Tom Watson, Agrarian Rebel

By C. Vann Woodward | Go to book overview

CHAPTER XXV
The Tertium Quid

WATSON'S RETURN TO WASHINGTON after thirty years was like the emergence of a hermit, already a little legendary. Although those thirty years had been filled with intense activity, Watson himself had been virtually immured at Hickory Hill for a generation--flashing out with comet-like regularity at intervals, but quickly retiring again. He was regarded as a curious anachronism from the 'nineties, with "a good deal of the temperament of a French Revolutionist." Amidst the reactionary element swept into Washington with Harding he was indeed an oddity.

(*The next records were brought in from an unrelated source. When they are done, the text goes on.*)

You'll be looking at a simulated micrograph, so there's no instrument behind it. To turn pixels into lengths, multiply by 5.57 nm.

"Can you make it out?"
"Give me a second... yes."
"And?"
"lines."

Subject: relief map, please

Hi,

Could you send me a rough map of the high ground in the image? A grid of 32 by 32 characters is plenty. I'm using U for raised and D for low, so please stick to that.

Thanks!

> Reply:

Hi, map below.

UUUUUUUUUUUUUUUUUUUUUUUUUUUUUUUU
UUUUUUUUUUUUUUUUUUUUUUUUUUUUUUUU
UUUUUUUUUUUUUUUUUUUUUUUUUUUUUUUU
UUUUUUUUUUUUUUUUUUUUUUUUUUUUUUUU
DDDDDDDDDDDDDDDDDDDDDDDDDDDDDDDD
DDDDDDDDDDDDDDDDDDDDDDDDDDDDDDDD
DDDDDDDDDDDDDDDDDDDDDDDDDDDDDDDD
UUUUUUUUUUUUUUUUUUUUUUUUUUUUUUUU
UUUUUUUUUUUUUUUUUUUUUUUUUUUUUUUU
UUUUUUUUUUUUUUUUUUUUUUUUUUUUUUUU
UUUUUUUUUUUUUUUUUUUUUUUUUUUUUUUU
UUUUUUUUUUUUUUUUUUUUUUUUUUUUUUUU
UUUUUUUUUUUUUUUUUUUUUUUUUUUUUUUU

He and his wife had few connections in the city, and they found social honors empty after the death of the children. To prevent his going to a White House reception in street clothes, Mrs. Lytle bought him a dress suit. There was no "small talk" in him. A complimentary pleasantry from Mrs. Harding caught him quite without reply. The old note of disillusionment with attainment recurs. He made known his disgust with Harding's inaugural: "replete with oracles, maxims, proverbs, safe generalities and orthodox truisms." He was never quite reconciled to finding no Websters in the Senate with whom to match wits. Moody spells accompanied by morbid drinking and attacks of asthma interrupted his work, and he was heard to say he was "ready to die."1

____________________
1
Interview with Mrs. A. L. Lytle, Aug. 8, 1934; Columbia Sentinel, March 14, 1921.